Prove that,if the midpoints of the sides of a quadrilateral are joined in order,we get a parallelogram.

(N/A) Let the vertices of the quadrilateral $\square ABCD$ be $A(x_1, y_1)$,$B(x_2, y_2)$,$C(x_3, y_3)$,and $D(x_4, y_4)$.
Let $P, Q, R$,and $S$ be the midpoints of sides $\overline{AB}$,$\overline{BC}$,$\overline{CD}$,and $\overline{DA}$ respectively.
Using the midpoint formula,the coordinates are:
$P = \left(\frac{x_1+x_2}{2}, \frac{y_1+y_2}{2}\right)$,$Q = \left(\frac{x_2+x_3}{2}, \frac{y_2+y_3}{2}\right)$,$R = \left(\frac{x_3+x_4}{2}, \frac{y_3+y_4}{2}\right)$,$S = \left(\frac{x_4+x_1}{2}, \frac{y_4+y_1}{2}\right)$.
$A$ quadrilateral is a parallelogram if its diagonals bisect each other,meaning they share the same midpoint.
Midpoint of diagonal $\overline{PR}$:
$= \left( \frac{\frac{x_1+x_2}{2} + \frac{x_3+x_4}{2}}{2}, \frac{\frac{y_1+y_2}{2} + \frac{y_3+y_4}{2}}{2} \right) = \left( \frac{x_1+x_2+x_3+x_4}{4}, \frac{y_1+y_2+y_3+y_4}{4} \right)$.
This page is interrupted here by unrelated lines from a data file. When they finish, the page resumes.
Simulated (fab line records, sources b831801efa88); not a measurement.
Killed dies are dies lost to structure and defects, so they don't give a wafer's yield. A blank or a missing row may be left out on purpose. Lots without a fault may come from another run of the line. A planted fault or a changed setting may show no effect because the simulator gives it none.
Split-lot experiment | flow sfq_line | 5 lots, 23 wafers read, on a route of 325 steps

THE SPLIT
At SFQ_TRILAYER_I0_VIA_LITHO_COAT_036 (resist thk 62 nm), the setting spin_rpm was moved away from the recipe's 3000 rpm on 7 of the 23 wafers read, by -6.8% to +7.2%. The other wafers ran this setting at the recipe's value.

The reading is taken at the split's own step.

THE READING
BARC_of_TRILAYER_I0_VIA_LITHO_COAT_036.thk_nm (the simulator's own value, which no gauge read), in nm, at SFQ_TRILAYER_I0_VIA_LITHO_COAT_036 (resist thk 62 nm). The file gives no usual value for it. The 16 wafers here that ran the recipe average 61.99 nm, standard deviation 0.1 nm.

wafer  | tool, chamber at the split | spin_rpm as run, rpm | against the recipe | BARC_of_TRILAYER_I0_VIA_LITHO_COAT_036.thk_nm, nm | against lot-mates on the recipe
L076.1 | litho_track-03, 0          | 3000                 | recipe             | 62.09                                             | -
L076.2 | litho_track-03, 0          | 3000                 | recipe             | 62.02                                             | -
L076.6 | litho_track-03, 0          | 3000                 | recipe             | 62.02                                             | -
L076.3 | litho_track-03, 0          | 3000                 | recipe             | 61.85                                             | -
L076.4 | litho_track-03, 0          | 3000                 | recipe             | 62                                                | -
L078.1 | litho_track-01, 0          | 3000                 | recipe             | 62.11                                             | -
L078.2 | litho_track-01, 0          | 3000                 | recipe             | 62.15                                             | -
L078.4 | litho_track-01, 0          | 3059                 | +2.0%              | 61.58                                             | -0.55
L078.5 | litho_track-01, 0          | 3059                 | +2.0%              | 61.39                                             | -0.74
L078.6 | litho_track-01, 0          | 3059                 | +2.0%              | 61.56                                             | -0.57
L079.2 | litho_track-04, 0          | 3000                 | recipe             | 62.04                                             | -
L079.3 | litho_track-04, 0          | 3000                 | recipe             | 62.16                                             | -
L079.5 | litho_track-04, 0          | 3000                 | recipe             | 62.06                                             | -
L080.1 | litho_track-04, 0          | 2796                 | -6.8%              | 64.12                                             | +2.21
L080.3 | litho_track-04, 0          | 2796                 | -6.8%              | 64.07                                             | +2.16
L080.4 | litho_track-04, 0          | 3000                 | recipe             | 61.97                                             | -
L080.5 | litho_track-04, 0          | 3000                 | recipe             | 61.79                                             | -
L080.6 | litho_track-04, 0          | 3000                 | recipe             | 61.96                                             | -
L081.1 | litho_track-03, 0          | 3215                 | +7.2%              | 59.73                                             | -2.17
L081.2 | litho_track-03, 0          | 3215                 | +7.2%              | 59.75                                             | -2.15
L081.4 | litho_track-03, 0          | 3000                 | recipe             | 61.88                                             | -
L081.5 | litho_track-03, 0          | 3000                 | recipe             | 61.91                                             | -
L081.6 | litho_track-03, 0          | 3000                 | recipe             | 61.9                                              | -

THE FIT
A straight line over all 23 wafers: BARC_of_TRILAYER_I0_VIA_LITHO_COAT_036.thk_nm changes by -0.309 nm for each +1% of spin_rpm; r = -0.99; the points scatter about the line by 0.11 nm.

Midpoint of diagonal $\overline{QS}$:
$= \left( \frac{\frac{x_2+x_3}{2} + \frac{x_4+x_1}{2}}{2}, \frac{\frac{y_2+y_3}{2} + \frac{y_4+y_1}{2}}{2} \right) = \left( \frac{x_1+x_2+x_3+x_4}{4}, \frac{y_1+y_2+y_3+y_4}{4} \right)$.
Since the midpoints of diagonals $\overline{PR}$ and $\overline{QS}$ are identical,the diagonals bisect each other.
Therefore,$\square PQRS$ is a parallelogram.